There are 3 basic approaches to rewriting proxy servers that I have seen in the
wild, each with their own strengths and weaknesses:
1) Proxy by port
This is the original EZproxy model, where each proxied resource gets its own
port number. This runs afoul of firewall rules to non port 80/443 resources,
and it creates a problem for SSL access, as clients try both HTTP and HTTPS to
the same port number, and EZproxy is not setup to differentiate both protocols
accessing the same port. With more and more resources moving to HTTPS, the end
of this solution as a viable option is in sight.
2) Proxy by hostname
This is the current preferred EZproxy model, as it addresses the HTTP(S) port
issue, but as you have identified, it instead creates a hostname mangling
issue, and now I’m curious myself about how EZproxy will handle a hyphenated
SSL site as well with HttpsHyphens enabled. I /think/ it does the right thing
by mapping the hostname back to the original internally, as a “-“ in hostnames
for release versioning is how the Google App Engine platform works, but I have
not explicitly investigated that.
3) Proxy by path
A different proxy product that we use, Muse Proxy from Edulib, leverages proxy
by path, where the original website URL is deconstructed and passed to the
proxy server as query arguments. This approach has worked fairly well as it
cleanly avoids the hostname mangling issues, though some of the new “single
page web apps” that use JavaScript routing patterns can be interesting, so the
vendor has added proxy by hostname support as an option for those sites as a
fallback.
So there is no perfect solution, but some work better than others. I’m looking
forward to expanding our use of the proxy by path approach, as that is a very
clean approach to this problem, and it seems to have fewer caveats than the
other two approaches.
--
Andrew Anderson, Director of Development, Library and Information Resources
Network, Inc.
http://www.lirn.net/ | http://www.twitter.com/LIRNnotes |
http://www.facebook.com/LIRNnotes
On Dec 18, 2014, at 17:04, Stuart A. Yeates syea...@gmail.com wrote:
It appears that the core of my problem was that I was unaware of
Option HttpsHyphens / NoHttpsHyphens
which toggle between proxying on
https://www.somedb.com.ezproxy.yourlib.org
and
https://www-somedb-com.ezproxy.yourlib.org
and allows infinitely nested domains to be proxied using a simple
wildcard cert by compressing things.
The paranoid in me is screaming that there's an interesting brokenness
in here when a separate hosted resource is at https://www-somedb.com/,
but I'm trying to overlook that.
cheers
stuart
--
...let us be heard from red core to black sky
On Mon, Dec 15, 2014 at 9:24 AM, Stuart A. Yeates syea...@gmail.com wrote:
Some resources are only available only via HTTPS. Previously we used a
wildcard certificate, I can't swear that it was ever tested as
working, but we weren't getting any complaints.

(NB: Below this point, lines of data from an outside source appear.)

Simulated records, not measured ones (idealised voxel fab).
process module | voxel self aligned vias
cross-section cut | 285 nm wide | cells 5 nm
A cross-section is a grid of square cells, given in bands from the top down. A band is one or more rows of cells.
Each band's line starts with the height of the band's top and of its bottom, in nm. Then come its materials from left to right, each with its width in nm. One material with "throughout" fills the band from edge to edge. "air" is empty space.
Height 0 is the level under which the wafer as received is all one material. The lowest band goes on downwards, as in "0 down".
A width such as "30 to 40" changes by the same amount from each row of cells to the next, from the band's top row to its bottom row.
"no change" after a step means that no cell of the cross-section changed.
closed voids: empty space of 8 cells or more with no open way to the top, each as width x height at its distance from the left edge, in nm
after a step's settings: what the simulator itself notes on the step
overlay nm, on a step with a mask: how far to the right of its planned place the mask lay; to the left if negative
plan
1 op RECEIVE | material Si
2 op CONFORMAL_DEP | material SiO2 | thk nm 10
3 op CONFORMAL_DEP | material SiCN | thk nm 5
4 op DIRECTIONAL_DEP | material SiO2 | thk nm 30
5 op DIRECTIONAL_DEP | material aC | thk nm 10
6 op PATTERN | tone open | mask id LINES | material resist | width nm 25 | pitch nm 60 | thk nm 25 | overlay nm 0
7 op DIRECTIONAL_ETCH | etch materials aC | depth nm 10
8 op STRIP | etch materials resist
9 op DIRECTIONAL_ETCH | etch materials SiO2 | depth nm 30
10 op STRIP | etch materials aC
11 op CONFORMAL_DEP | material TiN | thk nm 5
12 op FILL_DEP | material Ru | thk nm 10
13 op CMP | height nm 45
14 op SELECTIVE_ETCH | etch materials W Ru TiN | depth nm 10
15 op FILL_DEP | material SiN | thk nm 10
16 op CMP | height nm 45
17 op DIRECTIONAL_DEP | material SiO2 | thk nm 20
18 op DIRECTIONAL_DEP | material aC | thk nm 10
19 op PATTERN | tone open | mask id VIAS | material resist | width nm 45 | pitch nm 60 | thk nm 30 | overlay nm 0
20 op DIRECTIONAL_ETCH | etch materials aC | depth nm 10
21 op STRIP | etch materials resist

Recently browser security has been tightened and RFC 6125 has appeared
and been implemented and proxing of https resources with a naive
wildcard cert no longer works (we're getting complaints and are able
to duplicate the issues).
At
https://security.stackexchange.com/questions/10538/what-certificates-are-needed-for-multi-level-subdomains
there is an interesting solution with multiple wildcards in the same
cert:
foo.com
*.foo.com
*.*.foo.com
...
There is also the possibility that we can just grep the logs for every
machine name ever accessed and generate a huge list.
Has anyone tried these options? Successes? Failures? Thoughts?
cheers
stuart
--
...let us be heard from red core to black sky